Why We Want Cookies When We’re Sad (And How to Rewire Our Brain)
Most humans know all-too-well the feelings of disappointment and hurt. If it’s around something minor, we can usually get over it quickly. But when hurt feelings linger, they can pull us down into sadness or disappointment. And sometimes, the anger that goes with the hurt can make us unwilling to let go of it very easily.
During these times, it’s tempting to turn to a carton of ice cream or a bag of cookies for temporary comfort. Food seems to help us “nurse” the hurt for a while. And for some reason, we don’t usually reach for a salad or a bunch or carrots to comfort us. But the satisfaction we get from high-sugar or high-fat foods is short-lived.
Instead of eating to soothe your hurt feelings, try these strategies instead.
First, Understand Why Feelings Get Hurt
When we stop and take a look at the emotions that are causing us to want to eat, it’s a good first step to finding a better coping strategy.
Hurt generally comes as a response to statements or actions that are the opposite of what you expected. Maybe the person you thought was a good friend makes a snide comment about your weight. Or the spouse you assumed would listen to you after a hard day is out playing golf or having drinks with friends.
When you are “hurt” by someone, it harms your trust as well as your sense of emotional safety. You might feel violated or disillusioned that someone would treat you “that way.” You may shake your head in amazement or disbelief and think, “How could they do this to me?”
Look at Your Unspoken Expectations
Most of us unconsciously develop rules for other people’s behaviors, expecting them to talk or act in a certain way. When feelings get “hurt,” it’s usually because someone broke one of our unspoken expectations.

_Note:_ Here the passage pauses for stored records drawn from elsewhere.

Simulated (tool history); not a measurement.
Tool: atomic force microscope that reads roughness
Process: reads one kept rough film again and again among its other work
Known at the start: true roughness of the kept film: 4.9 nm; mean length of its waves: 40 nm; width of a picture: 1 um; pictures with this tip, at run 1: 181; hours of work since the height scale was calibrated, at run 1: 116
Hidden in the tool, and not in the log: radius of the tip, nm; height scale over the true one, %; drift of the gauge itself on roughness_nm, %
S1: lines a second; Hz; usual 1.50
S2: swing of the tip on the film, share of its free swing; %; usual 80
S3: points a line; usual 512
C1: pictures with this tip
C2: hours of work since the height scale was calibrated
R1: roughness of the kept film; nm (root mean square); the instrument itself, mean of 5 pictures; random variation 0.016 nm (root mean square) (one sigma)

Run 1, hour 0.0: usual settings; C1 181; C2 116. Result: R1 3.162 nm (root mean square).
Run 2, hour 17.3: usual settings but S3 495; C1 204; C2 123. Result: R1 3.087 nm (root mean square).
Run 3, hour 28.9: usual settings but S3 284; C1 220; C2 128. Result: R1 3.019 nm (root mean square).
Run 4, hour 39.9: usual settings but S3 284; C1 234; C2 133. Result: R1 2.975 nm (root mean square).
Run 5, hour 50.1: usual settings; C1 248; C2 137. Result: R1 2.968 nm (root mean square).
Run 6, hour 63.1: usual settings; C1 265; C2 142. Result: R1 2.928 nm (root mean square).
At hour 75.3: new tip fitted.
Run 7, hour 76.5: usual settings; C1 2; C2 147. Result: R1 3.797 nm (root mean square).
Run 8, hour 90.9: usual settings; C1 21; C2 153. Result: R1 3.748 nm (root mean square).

This happened to me recently. At a dinner with friends, my husband made some comments that hurt my feelings. He thought he’d said them in fun, but I felt very embarrassed and humiliated by what he’d said. My expectation was that my partner is supposed to protect me and be on my side. Fortunately, he and I were able to talk about it later that night and resolve it pretty quickly once I told him how I felt, and how his behavior ran counter to my expectations.
When your feelings get hurt, start by identifying any unspoken rule you have about the situation. Evaluate whether your rule makes sense or if you want to change it. If you choose to let go of your rule or expectation, you may find your hurt slips away almost immediately–and along with it, your urge to self-soothe with food. If you want to keep your expectation, make sure you communicate that to your friend or partner.
Validate and Express Your Feelings
Regardless of what caused them, hurt feelings are valid. They typically represent some type of loss, and it’s important that you allow yourself to feel sadness or grief.
So go ahead and cry. Express your feelings of letdown or despair. In your journal, write about your disappointments and the reasons behind them. Then instead of reaching for food as a way to heal, figure out ways you can let the feelings go and take care of your heart.